Installation view of ‘Lizzi Bougatsos: Work Habits’ at James Fuentes Gallery (all photos courtesy the artist and James Fuentes Gallery, New York)
The tension between design and art derives from the utility ascribed to the former vying with the elusiveness that characterizes the latter. In terms of the art market, to the extent that we praise those works that seem effortless, we’re actually siding with the logic of commodity. Wherever the history of the labor that goes into an object’s making is concealed, this creates a false freedom like that of the bourgeois market. Against this would be works that showcase a history. Such works won’t openly exhibit the process that went into shaping them as “art,” but they will preserve the historicity of the objects that compose them. They won’t exist as products, but they will incorporate products into their appearances, highlighting their status as productions.

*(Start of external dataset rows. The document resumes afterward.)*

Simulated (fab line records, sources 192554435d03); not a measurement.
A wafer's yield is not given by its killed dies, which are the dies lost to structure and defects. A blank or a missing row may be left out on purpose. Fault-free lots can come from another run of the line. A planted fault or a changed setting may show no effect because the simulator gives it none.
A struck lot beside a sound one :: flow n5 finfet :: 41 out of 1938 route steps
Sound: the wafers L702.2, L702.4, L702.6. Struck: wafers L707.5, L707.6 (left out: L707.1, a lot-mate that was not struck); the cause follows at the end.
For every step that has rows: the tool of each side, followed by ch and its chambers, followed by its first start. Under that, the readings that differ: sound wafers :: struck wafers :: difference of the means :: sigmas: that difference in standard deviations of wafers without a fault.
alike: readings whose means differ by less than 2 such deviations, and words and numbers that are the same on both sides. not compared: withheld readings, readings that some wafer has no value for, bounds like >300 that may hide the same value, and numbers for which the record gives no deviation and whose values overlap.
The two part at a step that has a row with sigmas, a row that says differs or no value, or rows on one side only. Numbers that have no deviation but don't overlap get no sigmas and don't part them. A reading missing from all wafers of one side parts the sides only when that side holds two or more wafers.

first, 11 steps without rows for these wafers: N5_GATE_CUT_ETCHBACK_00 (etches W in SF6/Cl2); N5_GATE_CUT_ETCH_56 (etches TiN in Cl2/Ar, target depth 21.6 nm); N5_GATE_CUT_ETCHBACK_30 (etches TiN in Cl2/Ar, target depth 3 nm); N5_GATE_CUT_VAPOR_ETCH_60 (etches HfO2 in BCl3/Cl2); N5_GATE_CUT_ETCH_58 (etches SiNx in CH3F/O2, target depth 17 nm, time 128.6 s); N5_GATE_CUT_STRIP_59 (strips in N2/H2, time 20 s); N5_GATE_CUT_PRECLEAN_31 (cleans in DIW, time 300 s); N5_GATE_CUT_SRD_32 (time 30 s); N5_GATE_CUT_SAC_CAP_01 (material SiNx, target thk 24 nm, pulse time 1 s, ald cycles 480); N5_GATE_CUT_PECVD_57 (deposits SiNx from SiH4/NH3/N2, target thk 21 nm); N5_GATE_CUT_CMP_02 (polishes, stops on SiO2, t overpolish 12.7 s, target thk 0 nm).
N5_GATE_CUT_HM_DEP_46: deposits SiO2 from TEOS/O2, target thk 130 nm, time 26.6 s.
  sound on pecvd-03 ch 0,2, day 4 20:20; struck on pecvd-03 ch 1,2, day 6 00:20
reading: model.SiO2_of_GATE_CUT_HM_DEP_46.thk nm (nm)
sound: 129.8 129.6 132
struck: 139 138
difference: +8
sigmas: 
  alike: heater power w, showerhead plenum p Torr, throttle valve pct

Lizzi Bougatsos, “I Just Want To Be Wonderful” (2016), steel, fabric, and fan, 84 x 85 x 168 in (click to enlarge)
The title of Lizzi Bougatsos‘s show at James Fuentes Gallery, Work Habits, calls attention to the invisible labor that goes into making art. The works emphasize the material underpinning of objects that have been produced for a specific use. Without being reductive, a leather jacket becomes simply leather (“After the Pope Party,” 2016); and without altering the integrity of its design, a floor fan becomes simply portable, billowing out a draped white fabric affixed to two upright steel poles (“I Just Want To Be Wonderful,” 2016). The artistry here neither conceals the labor that goes into making the work, nor does it fixate on activity and process. It creates a backdrop you can wrap around yourself like a blanket. The enveloping character of this work hinges on participation, on physical involvement. The tactility of “I Just Want To Be Wonderful” is just as important as its shifting appearance to as you move around it.
Like a détournement of James Turrell, another piece in Work Habits — “Unforgettable” (2015) — drenches the gallery in deep, red light. Red, of course, is coded, and perhaps a little too obviously so — with associations like sensuality, passion, anger, and danger — but Bougatsos’s ceiling installation seems to be a dig at conceptualist dematerialization. The enveloping red light acts like an adhesive, perceptibly altering the way the other works in the show are taken in, and recasting everything to appear furtively animate and makeshift.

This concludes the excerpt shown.